DFW's notes on a DeLillo book
I try not to think about David Foster Wallace's passing anymore but when I do the idea that the best author of his generation hug himself at the age of forty-six is almost unbearable. Studying writing around the time DFW published Infinite Jest was a hopeful time, a time for the possibilities of renewal in the much worn-out form of fiction writing. And that was all due to this Gargantuesque, avant-garde book. We didn't all like him but he inspired us. As precise and as disciplined as DFW must have been with his writing, the riffs, the footnotes, the erudition which made every turn of the page a 52 pick-up move, all those scattered pieces of writing arranged themselves into seemingly easy brilliance. We can't all be geniuses but a genius like DFW jacked up our writing up to the next level.
If writers like Pynchon are brilliant, that sort of twenty-minute-drum-solo writing never inspired me. It intimidates and it's difficult to read. DFW by contrast gives the reader so much pleasure. Reading the title piece in the collection of essays A Supposed Fun Thing I'll Ever Do Again, I had to stop reading it on public transport. I wasn't simply laughing out loud, I kept hurting my ribs and chocking due to uncontrollable laughing fits which never seemed to end. The type of display which is more than other commuters can bear at 8 in the morning.
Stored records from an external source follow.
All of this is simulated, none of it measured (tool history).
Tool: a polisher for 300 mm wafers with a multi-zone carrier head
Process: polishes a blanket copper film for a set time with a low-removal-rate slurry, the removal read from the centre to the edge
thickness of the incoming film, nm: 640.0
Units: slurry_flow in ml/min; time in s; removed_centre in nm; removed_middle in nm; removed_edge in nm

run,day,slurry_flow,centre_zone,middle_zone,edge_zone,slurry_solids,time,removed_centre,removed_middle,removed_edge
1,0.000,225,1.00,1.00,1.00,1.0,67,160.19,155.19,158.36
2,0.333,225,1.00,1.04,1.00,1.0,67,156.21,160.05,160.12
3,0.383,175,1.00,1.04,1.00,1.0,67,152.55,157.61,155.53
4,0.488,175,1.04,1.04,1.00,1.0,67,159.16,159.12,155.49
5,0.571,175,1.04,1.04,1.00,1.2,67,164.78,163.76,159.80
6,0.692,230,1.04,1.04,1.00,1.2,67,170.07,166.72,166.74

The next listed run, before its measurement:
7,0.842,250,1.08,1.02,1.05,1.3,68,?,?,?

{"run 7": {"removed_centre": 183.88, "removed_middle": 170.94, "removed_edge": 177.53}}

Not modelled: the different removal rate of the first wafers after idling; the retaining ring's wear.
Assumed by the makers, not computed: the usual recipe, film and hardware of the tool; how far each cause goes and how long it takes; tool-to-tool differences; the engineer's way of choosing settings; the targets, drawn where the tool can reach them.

He was the writer of my generation and his passing in 2008 reminded me of long discussions with Claire and Carmine and Peter and Rob about DFW over pitchers of beer at the Copa. All these came back to the surface a couple of weeks ago via a New Yorker article announced the University of Texas had acquired the David Foster Wallace Archive. The collection includes multiple drafts of his published writings, graffitied copies of books by other authors, "the archive also contains an extensive amount of writing from Wallace’s childhood and youth: a whimsical childhood poem about vikings, signed “David Foster Wallace”; school essays about “Pride and Prejudice” and “Moby Dick”; four issues of “Sabrina,” the Amherst humor magazine he co-founded with his roommate, Mark Costello. For an author who leapt with astonishing rapidity from youthful promise into adult virtuosity, the juvenilia may prove especially illuminating."
The archive will be open to the public this autumn. It just might be worth the trip to Texas.